For millions of Americans and people around the world, there is absolutely nothing Hillary Rodham Clinton can say or do to persuade them that "what you see is what you get," as she says in Nanette Burstein's four-part documentary series "Hillary."
Nevertheless, Clinton is doing her best to clarify and counter as many inaccurate perceptions people may have about her, whether by way of this new and very candid biography or in her personal appearances.
That much was plain to see when the former Secretary of State appeared alongside the series' director on Friday morning, as part of Hulu's day of presentations at the Television Critic Association's Winter Press Tour, currently underway in Pasadena, California.
The upbeat Clinton was in a good mood, joking with a roomful of critics while fielding questions about the documentary as well as her view of the state of politics and history, both as a person who continues to affect each of those things, intentionally or otherwise, and as an observer.
"There was nothing off limits," Clinton told critics, explaining that even moments where the camera catches her while she's putting on her makeup were accepted to be part of the drill.
"Hillary" began as a campaign documentary that yielded around 1,700 hours of behind-the-scenes footage, taken by members of Clinton's team. But after her wrenching loss in 2016, Burstein proposed that there was a story within footage that needed to be explored about her campaign and her career's place in women's history and advancement, and illuminates why she made certain choices.
"I'm not running for anything. I'm not in office," Clinton said. "So I said, 'Sure, why don't we give it a try? And off we went."
"Hillary" interweaves Burstein's interviews with those scenes, in addition to archival photos and footage of the young Hillary Rodham, and closely examines her life and influence, starting from childhood and moving onward into the present.
Many documentaries have chronicled the Clintons' political career, but Burstein's seeks to be a deep dive into who Clinton is, exploring her vulnerabilities, her accomplishments and her hardest moments, showing how she broke through or was bested by the obstacles placed in her path. As First Lady she was vilified for being a feminist and for standing by her husband, then-President Bill Clinton in the wake of his infidelity, which led to his 1998 impeachment.
As Secretary of State, she inspired the right-wing media and conservatives to criticize her for failing to prevent the 2012 attack of two United States government facilities in Benghazi, Libya, by Islamic militants that left four Americans dead, including two diplomats. Multiple official investigations found that neither she nor any other officials in the Obama administration acted improperly, yet the blame still follows her.
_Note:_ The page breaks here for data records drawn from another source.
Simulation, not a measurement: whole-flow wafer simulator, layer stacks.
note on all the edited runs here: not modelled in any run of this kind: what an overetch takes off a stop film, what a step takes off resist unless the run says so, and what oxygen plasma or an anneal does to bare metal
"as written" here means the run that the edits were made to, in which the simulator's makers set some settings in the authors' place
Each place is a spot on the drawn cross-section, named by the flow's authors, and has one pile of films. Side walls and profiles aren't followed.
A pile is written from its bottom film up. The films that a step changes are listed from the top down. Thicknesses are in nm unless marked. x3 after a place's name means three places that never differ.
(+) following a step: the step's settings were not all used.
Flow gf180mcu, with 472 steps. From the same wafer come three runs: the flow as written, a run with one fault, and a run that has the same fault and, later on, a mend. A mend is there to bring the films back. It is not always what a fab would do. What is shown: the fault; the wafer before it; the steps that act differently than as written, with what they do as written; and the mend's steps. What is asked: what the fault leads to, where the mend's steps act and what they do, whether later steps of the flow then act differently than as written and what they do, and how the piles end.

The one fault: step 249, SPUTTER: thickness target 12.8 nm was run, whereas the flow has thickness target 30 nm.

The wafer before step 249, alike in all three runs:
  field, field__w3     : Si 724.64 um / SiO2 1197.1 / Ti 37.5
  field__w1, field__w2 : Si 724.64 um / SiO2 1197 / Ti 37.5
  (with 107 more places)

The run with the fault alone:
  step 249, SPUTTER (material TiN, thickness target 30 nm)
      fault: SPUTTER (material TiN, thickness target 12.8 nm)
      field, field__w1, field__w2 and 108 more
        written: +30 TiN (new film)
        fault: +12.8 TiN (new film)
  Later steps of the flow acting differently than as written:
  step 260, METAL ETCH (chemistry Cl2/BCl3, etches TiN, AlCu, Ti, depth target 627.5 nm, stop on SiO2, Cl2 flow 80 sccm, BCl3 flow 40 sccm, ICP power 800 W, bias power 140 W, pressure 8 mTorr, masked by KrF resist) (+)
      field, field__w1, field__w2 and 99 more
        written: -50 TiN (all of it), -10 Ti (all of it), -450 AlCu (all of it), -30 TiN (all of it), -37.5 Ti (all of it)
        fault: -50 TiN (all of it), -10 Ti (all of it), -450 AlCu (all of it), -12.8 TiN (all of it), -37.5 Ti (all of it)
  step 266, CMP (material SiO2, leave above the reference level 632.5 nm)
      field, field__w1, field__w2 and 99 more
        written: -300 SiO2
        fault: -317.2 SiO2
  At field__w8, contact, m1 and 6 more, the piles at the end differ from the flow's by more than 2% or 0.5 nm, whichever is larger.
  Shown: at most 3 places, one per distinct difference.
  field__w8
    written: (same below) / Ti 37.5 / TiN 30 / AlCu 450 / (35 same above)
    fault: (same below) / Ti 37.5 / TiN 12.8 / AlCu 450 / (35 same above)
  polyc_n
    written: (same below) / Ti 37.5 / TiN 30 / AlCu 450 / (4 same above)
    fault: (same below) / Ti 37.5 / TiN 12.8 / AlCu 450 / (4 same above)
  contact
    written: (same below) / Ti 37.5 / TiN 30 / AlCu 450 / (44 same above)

During Donald Trump's administration, she and Bill Clinton have been baselessly accused of all manner of ridiculous crimes and schemes, ranging from Pizzagate to taking part in an alleged conspiracy to murder convicted sex offender Jeffrey Epstein.
"I became a kind of Rorschach test for women and women's roles as soon as I burst onto the public scene, when Bill was running for president," she said. "You know, I lived for more than 40 years before that. And I had no real understanding of what it meant to be thrust into the highest, brightest platform and try to live your life and, and kind of go along with what you'd always done."
Clinton remarked that in making "Hillary," Burstein includes moments from Clinton's life that she had forgotten, such as footage of her being burned in effigy in reaction to her effort to create a system of universal healthcare during her husband Bill Clinton's first term in office.
"Little did I know that it would create the most extraordinary backlash that the First Lady would be involved in trying to make sure everybody had quality, affordable healthcare in our country," she said.
Making "Hillary" required Clinton to sit for 35 hours' worth of interviews, winnowed down to serve as the backbone of Burstein's four-hour work. And the version of Clinton seen live and in person isn't different from what she reveals to the camera, whether in this documentary or other more recent appearances.
In October Clinton and her daughter Chelsea did the talk show rounds in support of their co-authored work, "The Book of Gutsy Women: Favorite Stories of Courage and Resilience." Both then and now, Clinton displayed a level of self-awareness as to what she could have done differently to connect with voters.
On Friday she explained that Burstein's work enables her to see herself even more clearly through what she said were "a lot of humbling moments."
"One was the recognition that I have been often in my view. . . mischaracterized, misperceived, and I have to bear a lot of responsibility for that. But whatever the combination of reasons might be, I certainly didn't do a good enough job to break through a lot of the perceptions that were out there," Clinton said.
"So that was a constant recognition to me because, you know, it was quite common for people who knew me, worked with me, worked for me, were colleagues of all sorts, to shake their heads at the way I was portrayed. And I would just kind of blow it off, brush it off and not think about it."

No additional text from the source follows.